A first-innings lead of 58 put Glamorgan in the stronger position here yesterday, but the relaxed way in which Lancashire set about their reply suggests that a thrash tomorrow morning could produce enough runs for a declaration.

The main question then will be whether there is much turn in the pitch. A feature of the first three days has been some degree of deviation, but usually too slow to trouble the batsmen of either team.
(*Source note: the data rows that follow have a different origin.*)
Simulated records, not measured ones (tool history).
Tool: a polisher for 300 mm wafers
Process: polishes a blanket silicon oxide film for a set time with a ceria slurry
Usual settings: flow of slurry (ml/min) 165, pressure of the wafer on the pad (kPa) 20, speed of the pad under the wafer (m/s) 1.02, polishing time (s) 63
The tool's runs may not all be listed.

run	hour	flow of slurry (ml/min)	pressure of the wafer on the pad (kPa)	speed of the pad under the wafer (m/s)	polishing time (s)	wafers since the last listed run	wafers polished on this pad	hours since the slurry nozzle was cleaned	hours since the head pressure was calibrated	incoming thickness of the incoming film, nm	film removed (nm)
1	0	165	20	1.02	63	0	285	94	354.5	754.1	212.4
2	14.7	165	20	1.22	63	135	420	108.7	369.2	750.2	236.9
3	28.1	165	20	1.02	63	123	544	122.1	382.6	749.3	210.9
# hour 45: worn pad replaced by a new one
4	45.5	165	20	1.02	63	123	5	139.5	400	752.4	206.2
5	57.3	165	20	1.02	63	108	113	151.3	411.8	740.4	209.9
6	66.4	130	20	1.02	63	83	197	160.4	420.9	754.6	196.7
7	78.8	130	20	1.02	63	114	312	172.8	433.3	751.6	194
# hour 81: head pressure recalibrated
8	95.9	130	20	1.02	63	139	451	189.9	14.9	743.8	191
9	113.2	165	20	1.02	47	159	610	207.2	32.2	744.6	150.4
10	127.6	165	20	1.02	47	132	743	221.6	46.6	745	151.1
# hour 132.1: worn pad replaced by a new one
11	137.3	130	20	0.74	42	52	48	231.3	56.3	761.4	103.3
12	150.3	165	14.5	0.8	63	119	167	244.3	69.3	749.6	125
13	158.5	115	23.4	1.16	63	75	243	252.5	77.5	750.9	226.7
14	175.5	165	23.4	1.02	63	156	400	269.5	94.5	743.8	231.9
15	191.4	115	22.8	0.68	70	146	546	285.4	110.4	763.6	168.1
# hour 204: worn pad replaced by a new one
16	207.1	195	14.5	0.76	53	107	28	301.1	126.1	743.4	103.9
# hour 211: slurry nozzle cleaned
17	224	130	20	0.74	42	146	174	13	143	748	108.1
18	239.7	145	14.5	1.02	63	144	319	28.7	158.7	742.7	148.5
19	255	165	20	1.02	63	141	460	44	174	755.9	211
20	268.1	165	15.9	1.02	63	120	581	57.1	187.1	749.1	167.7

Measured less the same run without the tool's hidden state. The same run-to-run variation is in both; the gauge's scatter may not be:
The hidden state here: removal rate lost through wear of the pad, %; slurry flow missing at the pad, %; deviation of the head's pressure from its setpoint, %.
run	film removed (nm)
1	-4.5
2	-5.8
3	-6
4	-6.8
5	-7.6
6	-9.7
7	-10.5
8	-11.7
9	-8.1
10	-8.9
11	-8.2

Glamorgan yesterday saw off the spin of Gary Keedy and Mike Watkinson before the second new ball started them on a slide that restricted their lead to something manageable. It was Ian Austin's medium-pace wobblers that made the breakthrough, an excellent second over giving Matthew Maynard all manner of worries before the Lancashire-born batsman was finally caught at first slip by John Crawley.

Maynard's departure for 138 ended a partnership which had established a third-wicket record for Glamorgan against Lancashire, and he and Tony Cottey had taken it beyond 200 in the morning. Cottey soon followed his long-standing partner Maynard into the pavilion, caught behind by Warren Hegg off Wasim Akram four runs later. When Wasim also had the West Indian, Hamesh Anthony, lbw without scoring, Lancashire could even imagine themselves emerging from the first innings with a small but potentially valuable advantage.

But Glamorgan's lengthy tail proved difficult to dislodge, with Robert Croft, Neil Kendrick, Colin Metson and even an out-and-out rabbit such as Steve Watkin amassing extremely useful runs. No doubt had they been told that they would match and exceed Lancashire's 417, they would happily have settled for that.

Lancashire's new opening partnership of Jason Gallian and Nick Speak made a steady rather than spectacular start to the task of wiping out the arrears, reaching 67 between intermittent showers without undue alarm before Speak attempted an ill-judged reverse sweep at a ball from Croft that was too straight for that kind of treatment and fell leg before.

Croft had embarked on a marathon unchanged spell that kept Lancashire's batsmen a little quieter than they needed to be in the interests of pursuing a win. Gallian moved smoothly enough to his second half-century of the Championship and Crawley, who had been the architect of a majestic 182 in the first innings, was within a run of his fifty when the rain forced an early finish.